TL;DR
- Bundled with the NVIDIA driver. Single binary that talks to the NVIDIA Management Library (NVML) and prints utilisation, memory, power, processes, ECC counters, NVLink status, and MIG geometry.
- Designed for interactive troubleshooting and scripting — not for time-series monitoring. For continuous metrics, use DCGM Exporter; for production telemetry, use Prometheus.
- Supports machine-readable output via `--query-gpu=...` plus `--format=csv`, making it the standard primitive for shell scripts, CI smoke tests, and ad-hoc dashboards.

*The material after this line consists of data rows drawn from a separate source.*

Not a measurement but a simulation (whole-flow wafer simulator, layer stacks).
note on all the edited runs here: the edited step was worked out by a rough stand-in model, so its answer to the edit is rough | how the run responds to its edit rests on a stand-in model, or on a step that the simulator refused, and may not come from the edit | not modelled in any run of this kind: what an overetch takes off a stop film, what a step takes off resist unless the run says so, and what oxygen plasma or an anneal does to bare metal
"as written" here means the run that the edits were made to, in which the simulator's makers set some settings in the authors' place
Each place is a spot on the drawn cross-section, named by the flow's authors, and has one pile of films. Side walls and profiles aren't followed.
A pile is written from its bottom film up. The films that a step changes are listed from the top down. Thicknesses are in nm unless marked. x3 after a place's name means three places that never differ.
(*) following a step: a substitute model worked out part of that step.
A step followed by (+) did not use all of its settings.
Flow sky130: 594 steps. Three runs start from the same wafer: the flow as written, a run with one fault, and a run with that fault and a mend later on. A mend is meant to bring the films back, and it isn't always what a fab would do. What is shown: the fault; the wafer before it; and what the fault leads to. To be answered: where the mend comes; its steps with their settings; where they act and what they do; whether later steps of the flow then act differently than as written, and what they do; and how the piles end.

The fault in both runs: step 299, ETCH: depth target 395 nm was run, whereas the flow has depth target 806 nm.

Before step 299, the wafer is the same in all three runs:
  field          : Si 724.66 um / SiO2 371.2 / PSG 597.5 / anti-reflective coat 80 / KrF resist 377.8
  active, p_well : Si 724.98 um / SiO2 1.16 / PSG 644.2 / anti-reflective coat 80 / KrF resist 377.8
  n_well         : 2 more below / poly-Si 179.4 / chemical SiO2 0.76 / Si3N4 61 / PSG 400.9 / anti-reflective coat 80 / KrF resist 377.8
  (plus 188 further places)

- On systems with newer drivers, `nvidia-smi` is a thin wrapper that delegates the same NVML calls DCGM uses, so the two tools always agree on the underlying counters.
What nvidia-smi Does#
`nvidia-smi` (NVIDIA System Management Interface) is the CLI that ships with every NVIDIA data-centre driver. Running it with no arguments prints a one-page summary of every GPU on the host: name, driver and CUDA versions, persistence mode, current utilisation, memory used and total, power draw, temperature, fan speed, and the PID and memory footprint of every process currently holding a CUDA context.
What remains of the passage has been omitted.